State tax cut tops agenda General Assembly returns to Annapolis for 1997 session

Lawmakers are skeptical

Glendening offers both tax relief and costly programs

January 05, 1997|By Thomas W. Waldron and C. Fraser Smith | Thomas W. Waldron and C. Fraser Smith,SUN STAFF

The General Assembly returns to Annapolis on Wednesday to try to do something unusual -- cut taxes.

First enacted in 1937, Maryland's income tax has gone up but never down. Now, Gov. Parris N. Glendening has proposed slicing the rate from 5 percent to 4.5 percent over the next three years as a way of spurring the state's economy.

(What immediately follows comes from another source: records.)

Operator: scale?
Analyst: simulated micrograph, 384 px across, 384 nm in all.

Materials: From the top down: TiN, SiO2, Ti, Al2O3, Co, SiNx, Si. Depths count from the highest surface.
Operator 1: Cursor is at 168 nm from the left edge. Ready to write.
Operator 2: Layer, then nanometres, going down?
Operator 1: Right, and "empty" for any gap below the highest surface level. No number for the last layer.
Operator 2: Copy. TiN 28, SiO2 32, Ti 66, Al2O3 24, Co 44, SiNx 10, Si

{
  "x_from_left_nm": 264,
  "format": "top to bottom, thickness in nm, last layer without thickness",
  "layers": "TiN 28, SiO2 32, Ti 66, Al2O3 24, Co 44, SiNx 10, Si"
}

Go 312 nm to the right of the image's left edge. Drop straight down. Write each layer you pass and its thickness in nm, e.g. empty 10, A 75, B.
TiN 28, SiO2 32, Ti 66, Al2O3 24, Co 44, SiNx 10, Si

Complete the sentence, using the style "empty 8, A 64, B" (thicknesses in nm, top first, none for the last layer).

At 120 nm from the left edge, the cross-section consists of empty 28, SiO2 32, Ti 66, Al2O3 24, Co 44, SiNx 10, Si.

Many legislators would like to go along with a politically popular tax cut, but they fear the state can't afford to do it and also fund the expensive initiatives the governor has proposed.

"Parris is committed to so many spending things that it's hard to see how his balance sheet works out," said Del. D. Bruce Poole, a Democrat from Hagerstown. "He's probably going to put the legislature in a position of having to say 'No' to a lot of things that would be popular."

The fight over taxes -- along with brewing disputes over issues such as cleanup of industrial waste and the governor's proposed tobacco tax increase -- promises to make the legislature's 90-day session a contentious one.

For Glendening, it will be a critical time. After a series of missteps mostly related to the gambling issue and political fund raising, his statewide popularity sagged in the polls last year.

But his package, which includes the tax cut as well as free tuition for middle-class students and health care for uninsured .. women and children, puts him in a position to recover -- if he hasn't gone too far for the usually cautious Assembly to follow.

"It's a great opportunity for Parris to win back the confidence of a lot of citizens," said Del. James C. Rosapepe, a Prince George's Democrat. "He's putting a real priority on education, and that's the priority of most families. So he's really in sync."

Said Poole: "His agenda this year can be very important for him to establish an identity." Partly because last year's fight over state support for football stadiums obscured Glendening's other objectives, "some Marylanders still don't know who he is. This is an opportunity to make people stop and say, 'Oh, this guy's for middle-class people like me,' " Poole said.,

To make sure nobody misses that point, the governor will include an ambitious package of new programs and tax changes in the $15 billion budget he submits to the Assembly later this month.

Topping the list is the tax cut, which would mean an annual savings of about $167 to a Maryland family of four earning $50,000.

On the spending side, about 5,200 pregnant women and young children would receive state-funded health insurance, and the state would commit $170 million over five years to preserve open space and to slow suburban sprawl.

In the classroom, Glendening wants to spend more on public school programs for gifted and talented children and to provide college scholarships for B-average students from families earning up to $60,000.

In addition, the governor will propose a 10 percent pay raise for Maryland State Police to help retain veteran officers.

Lumped together, the initiatives would fit with his goal of making Maryland "the best state in the country for families," Glendening said.

Legislators are skeptical.

Once fully enacted, the governor's tax proposal would cost the state about $450 million in lost revenue annually, a significant portion of the state government's general fund, which next year will total about $7.7 billion.

"The programs he's putting on the table are only ones that are politically popular. That's the good news," said Senate President Thomas V. Mike Miller, a Prince George's Democrat. "The bad news is, the money is not there to fund them."

Miller's counterpart in the House of Delegates, Speaker Casper R. Taylor Jr., expressed similar concerns. Responsible income-tax relief, said Taylor, an Allegany County Democrat, must be coupled with an expansion of the state's relatively low sales tax to apply to as-yet unspecified services.

Forced on the defensive during the tax debate will be advocates for the poor, who fear that a major tax cut would spell trouble for existing poverty programs. If lawmakers cut taxes too much, "then I think we're digging a very, very deep hole for everybody who lives in Maryland," said Lynda Meade, a lobbyist on welfare issues for Associated Catholic Charities.

Even before the session begins, legislative leaders have made it clear they will not approve a key part of the governor's agenda: doubling the state's 36-cents-per-pack cigarette tax.

Instead, lawmakers seem willing to approve a much smaller increase, with the money being earmarked for initiatives designed to discourage tobacco and drug use. "If it passes, it would be a very small amount compared to what the governor is seeking," said Miller.

Lawmakers have also raised strong concerns about Glendening's proposal for a five-year, $254 million increase in aid for the Baltimore school system.